Ultimately in frustration I posted a note in the laundry room of my apartment building:
Santa is coming early this Christmas!
I’m moving. All is yours for free!
That night there was a knock at my door. It was an old woman from Costa Rica. Her English was not always clear but I understood the excitement in her eyes as she saw the dresser, the brass bed and the big screen TV. She said she would leave for an hour and come back with her friends. While we waited Kyle walked around the apartment saying goodbye to all the objects he had known since he was a baby. Several times he blurted in disbelief, “You’re not giving this away!? You can’t!”
But I did.
I lived in what is called an 80/20 building. Although it’s a luxury high rise and 80% of the tenants pay market rate, 20% are poor or working class New Yorkers paying reduced rents. The landlord gets a ten-year tax abatement in exchange for joining this program. I preferred living with a mix of neighbors. There were teachers, postmen and other municipal employees but also pensioners and others on some form of public assistance. I’d lived in buildings where my neighbors were venture capitalists, traders and lawyers, even movie stars. I preferred the sense of community in an 80/20 building
The Costa Rican grandmother soon returned with a United Nations delegation: twelve neighbors from the Caribbean, Asia and South America. I assisted an eighty-year old Mexican man without a word of English wheel the TV into the elevator and across the lobby back to his apartment. Through a translator he declared he would ship this quarter-ton television back to Mexico! They took everything that was not being sent to Florida and when the woman from Tobago asked if she could have the sundries from my two bathrooms I asked that she leave only the toothbrush and a bar of soap.
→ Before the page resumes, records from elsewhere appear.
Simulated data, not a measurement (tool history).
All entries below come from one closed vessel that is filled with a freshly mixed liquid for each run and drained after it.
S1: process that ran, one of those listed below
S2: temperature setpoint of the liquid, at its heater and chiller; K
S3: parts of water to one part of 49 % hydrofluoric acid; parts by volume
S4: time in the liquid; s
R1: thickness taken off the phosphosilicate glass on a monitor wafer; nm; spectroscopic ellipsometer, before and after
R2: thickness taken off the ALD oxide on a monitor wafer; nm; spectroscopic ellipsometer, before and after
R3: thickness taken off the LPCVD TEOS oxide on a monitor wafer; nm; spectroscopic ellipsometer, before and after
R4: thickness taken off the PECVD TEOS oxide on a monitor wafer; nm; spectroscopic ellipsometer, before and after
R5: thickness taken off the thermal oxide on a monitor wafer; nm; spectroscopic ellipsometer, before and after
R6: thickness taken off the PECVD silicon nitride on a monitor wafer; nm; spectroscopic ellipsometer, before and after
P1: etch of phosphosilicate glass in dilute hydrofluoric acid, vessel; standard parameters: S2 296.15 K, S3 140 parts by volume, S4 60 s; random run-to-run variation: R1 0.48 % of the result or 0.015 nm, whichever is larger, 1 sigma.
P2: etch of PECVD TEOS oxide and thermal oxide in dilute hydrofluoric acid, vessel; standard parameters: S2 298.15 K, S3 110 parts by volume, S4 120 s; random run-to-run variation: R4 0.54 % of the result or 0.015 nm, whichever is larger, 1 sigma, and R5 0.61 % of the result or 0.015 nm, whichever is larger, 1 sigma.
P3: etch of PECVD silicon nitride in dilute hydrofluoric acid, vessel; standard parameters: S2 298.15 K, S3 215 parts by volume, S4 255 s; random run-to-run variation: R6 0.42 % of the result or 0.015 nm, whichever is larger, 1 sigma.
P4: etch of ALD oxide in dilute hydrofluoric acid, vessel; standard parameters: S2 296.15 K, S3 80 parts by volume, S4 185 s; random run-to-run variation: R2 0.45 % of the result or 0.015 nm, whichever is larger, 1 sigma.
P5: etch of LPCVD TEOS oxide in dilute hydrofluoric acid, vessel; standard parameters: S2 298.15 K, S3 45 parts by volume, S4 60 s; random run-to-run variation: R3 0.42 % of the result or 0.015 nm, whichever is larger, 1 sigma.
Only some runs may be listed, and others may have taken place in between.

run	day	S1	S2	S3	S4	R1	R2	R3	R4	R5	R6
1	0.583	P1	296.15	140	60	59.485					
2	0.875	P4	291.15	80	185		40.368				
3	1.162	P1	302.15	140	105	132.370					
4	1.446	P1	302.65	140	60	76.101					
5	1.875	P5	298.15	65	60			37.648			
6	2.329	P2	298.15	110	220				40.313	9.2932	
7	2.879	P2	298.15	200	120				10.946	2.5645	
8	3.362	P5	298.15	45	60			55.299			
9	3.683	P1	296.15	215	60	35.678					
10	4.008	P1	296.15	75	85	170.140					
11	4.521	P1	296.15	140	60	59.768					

I opened the pantry. “Anyone here want tuna fish?”
Pasta, soups, canned meals?
When I offered the 36-roll package of toilet paper I’d bought at Costco it was like the riot at Patty Hearst’s cheese distribution center. I parceled out the rolls so everyone got a fair share.
I finally closed the door behind them accepting mixed “Gracias” and “Thanks”. It felt good to know that my stuff would continue to have a function, that someone new would appreciate that life-like TV picture or explore new dreams between the posts of my brass bed.
Kyle was perplexed. “Toilet paper?” he asked. “They were fighting over toilet paper?”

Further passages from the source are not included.